# Automatic Differentiation

A brief informal introduction to automatic differentiation.

A Neural Network is a function implemented using a composition of small functions. The building blocks of Neural Networks are linear projections and non linear activation functions.

How do we compute the derivative a composite function? Using the chain rule. What pytorch, tensorflow or Jax does is computing this derivatives for any function we specify. So our task is:

1. Specify the function
2. Tell pytorch which derivatives do we want to obtain.

### Basic function

Let's start with the function:

$$
y = (x^2 - 4)^3 + 2
$$

The derivative is

$$
\frac{\partial y}{\partial x} = 3 \cdot (x^2 - 4)^2 \cdot 2 x
$$

something we usually derive implicitely using our knowledge of basic derivatives, such that the derivative of $f(x)^{n}$ is $f(x)^{n-1} \cdot f'(x)$. 

However, when things get complicate we need to specify a way to obtain complex derivatives, and this is where the chain rule comes into place. For functions $f:\mathbb{R} \rightarrow \mathbb{R}$, we can use the one-dimensional chain rule. 

The idea of the chain rule is to express functions as composition of elementary functions from which the derivative is well known. In our example we could break into a small composition of functions.

$$
y = (x^2 - 4)^3 + 2
$$

could be written as:

$$
\begin{split}
t = x^2 \\
u = t - 4\\
z = u^3 \\
y = z + 2 
\end{split}
$$

Let's start substituting to show it is equivalent. First subsitute $z = u^3$ into $y = z + 2$, yielding $y = u^3 + 2$. Now do the same thing and substitute $u = t - 4$ into $y = u^3 + 2$, yielding: $y = (t - 4)^3 + 2$, and finally subsitute $t = x^2$ into $y = (t - 4)^3 + 2$ yielding $y = ( x^2 - 4)^3 + 2$, which is our original function.
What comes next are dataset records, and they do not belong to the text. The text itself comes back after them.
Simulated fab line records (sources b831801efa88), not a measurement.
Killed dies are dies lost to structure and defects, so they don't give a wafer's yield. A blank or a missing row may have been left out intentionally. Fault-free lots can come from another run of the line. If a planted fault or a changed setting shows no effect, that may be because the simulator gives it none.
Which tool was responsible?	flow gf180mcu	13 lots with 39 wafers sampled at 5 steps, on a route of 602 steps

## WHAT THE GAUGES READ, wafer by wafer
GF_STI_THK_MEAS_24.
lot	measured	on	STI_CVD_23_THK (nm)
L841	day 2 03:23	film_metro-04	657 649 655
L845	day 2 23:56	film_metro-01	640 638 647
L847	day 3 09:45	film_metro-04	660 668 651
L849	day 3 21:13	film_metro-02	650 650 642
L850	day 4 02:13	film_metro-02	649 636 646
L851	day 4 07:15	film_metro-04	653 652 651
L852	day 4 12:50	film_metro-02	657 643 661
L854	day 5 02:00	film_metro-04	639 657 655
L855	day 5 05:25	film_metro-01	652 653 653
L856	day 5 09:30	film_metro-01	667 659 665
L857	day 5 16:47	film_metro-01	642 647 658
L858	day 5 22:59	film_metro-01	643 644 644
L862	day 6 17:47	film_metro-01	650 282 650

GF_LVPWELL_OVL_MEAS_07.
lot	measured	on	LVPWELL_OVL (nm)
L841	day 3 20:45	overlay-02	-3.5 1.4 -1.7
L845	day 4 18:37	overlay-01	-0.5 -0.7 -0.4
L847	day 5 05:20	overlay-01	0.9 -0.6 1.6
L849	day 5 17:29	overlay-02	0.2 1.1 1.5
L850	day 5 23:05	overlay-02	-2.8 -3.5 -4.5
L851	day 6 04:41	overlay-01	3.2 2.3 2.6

When break into small functions, we know that the full derivative can be obtained by multiplying the derivatives of the individual functions. In other words:

$$
\frac{\partial y}{\partial x} = \frac{\partial y}{\partial z}\frac{\partial z}{\partial u}\frac{\partial u}{\partial t}\frac{\partial t}{\partial x}
$$

Obviously, the derivative of these small functions are usually easier and well known. In fact, the most important thing is that this gives a principle way of obtaining complex derivatives in a structured and well-ordered way. In fact, in this example when you applied the rule $f(x)^{n}$ is $f(x)^{n-1} \cdot f'(x)$, to obtain $\frac{\partial y}{\partial x}$ directly, you are implicitely applying the chain rule without noticing it.

Let's do it:

$$
\begin{split}
&\frac{\partial y}{\partial z} = 1\\
&\frac{\partial z}{\partial u} = 3u^2\\
&\frac{\partial u}{\partial t} = 1\\
&\frac{\partial t}{\partial x} = 2x\\
\end{split}
$$

So applying chain rule we have:

$$
\frac{\partial y}{\partial x} = \frac{\partial y}{\partial z}\frac{\partial z}{\partial u}\frac{\partial u}{\partial t}\frac{\partial t}{\partial x} = 1 \cdot 3u^2 \cdot 1 \cdot 2x = 3u^2\cdot 2x 
$$

Note that the last is step is to actually have a derivative which is a function of $x$. In other words, we need to replace the value of $u$ in this example. So using a similar proceedure as above we know the steps to perform are: 

1. substitute $t = x^2 $ into $u = t - 4$ to yield $u = x^2 - 4$, finishing the subsitution.
2. If we place this result back into the derivative, subsituting $u$ by this expression that depends on $x$ we yield:

$$
\frac{\partial y}{\partial x} = \frac{\partial y}{\partial z}\frac{\partial z}{\partial u}\frac{\partial u}{\partial t}\frac{\partial t}{\partial x} = 1 \cdot 3u^2 \cdot 1 \cdot 2x = 3u^2\cdot 2x = 3(x^2 - 4)^2 \cdot 2x
$$

which happily matches the original derivative we obtained. For multivariate functions $f:\mathbb{R}^n \rightarrow \mathbb{R}^m$, things change a bit but that is a story for another chapter.